On the contrary, with a product, the cost to build and develop the product is amortized across all the sales of that product. The cheaper it costs to build the product, the greater the revenue potential in sales. And if the product has no incremental cost once it’s built, then you can sell it literally millions of times without any additional cost (information products are a good example).
Now, this is something that Timothy Ferriss talks about in his book, so there’s no new ground discussed here. But the core is that most people are stuck in service businesses or in a service organization part of a product business. To change the work week requires either completely changing what you do for a living or structuring your work such that you no longer deliver the service, but either supervise others who deliver the service or productize the service offering such that there’s no longer an element of human delivery.
Buying People vs. Buying Brand
Another key issue is that is the value being bought from the company a function of the people who deliver that value (in which case, the cost of delivery is going to scale with the cost of labor), or is it a function of the brand (in which case, cheaper products and services can be offered at a premium given the value of the brand). To successfully become a four-hour work weeker, one needs to transition from becoming the sole delivery of a labor-driven value proposition to a manager of others who deliver the labor-driven value proposition to the sales of products that sell value based on brand, not on labor.
If you’re on the service side trying to live the four hour week, I see this as the fundamental challenge to face: either leaving the service business altogether, or productizing it in such a way that people buy the services at a premium based on your brand, and the labor is then outsourced to others who deliver at low cost.
id_bob | February 12th, 2008 at 11:32 pm #
Rex,
Awesome post man. You obviously did some deep thinking on this and have presented it in a way normal people (like me!) can understand.

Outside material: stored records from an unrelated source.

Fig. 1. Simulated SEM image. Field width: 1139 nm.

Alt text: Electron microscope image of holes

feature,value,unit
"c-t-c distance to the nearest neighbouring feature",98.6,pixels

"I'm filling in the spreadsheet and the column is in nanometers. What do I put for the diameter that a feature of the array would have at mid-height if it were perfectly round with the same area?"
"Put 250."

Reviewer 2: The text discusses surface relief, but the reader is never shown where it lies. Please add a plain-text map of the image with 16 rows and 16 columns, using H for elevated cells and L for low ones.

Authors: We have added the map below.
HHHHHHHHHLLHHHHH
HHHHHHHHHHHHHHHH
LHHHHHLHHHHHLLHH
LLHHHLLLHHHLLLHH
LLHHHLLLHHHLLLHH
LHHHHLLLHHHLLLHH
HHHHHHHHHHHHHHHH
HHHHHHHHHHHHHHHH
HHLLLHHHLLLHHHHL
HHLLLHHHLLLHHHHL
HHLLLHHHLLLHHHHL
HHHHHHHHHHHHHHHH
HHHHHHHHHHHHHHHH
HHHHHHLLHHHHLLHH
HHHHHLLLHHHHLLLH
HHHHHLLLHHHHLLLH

I am an example of your post. You can read me about it here: http://fourhoursupport.blogspot.com
You’ll see in one of my posts that I’m actually a support engineer but I have some freedoms where I’m not constantly on the phone. I do have some room to move about.
But you’re exactly right with everything you said. I agree that someone in the full-time service industry needs to consider whether or not they really want the 4HWW, and if so, make the drastic changes necessary. Be that talking to the boss and making changes or having the courage to go elsewhere.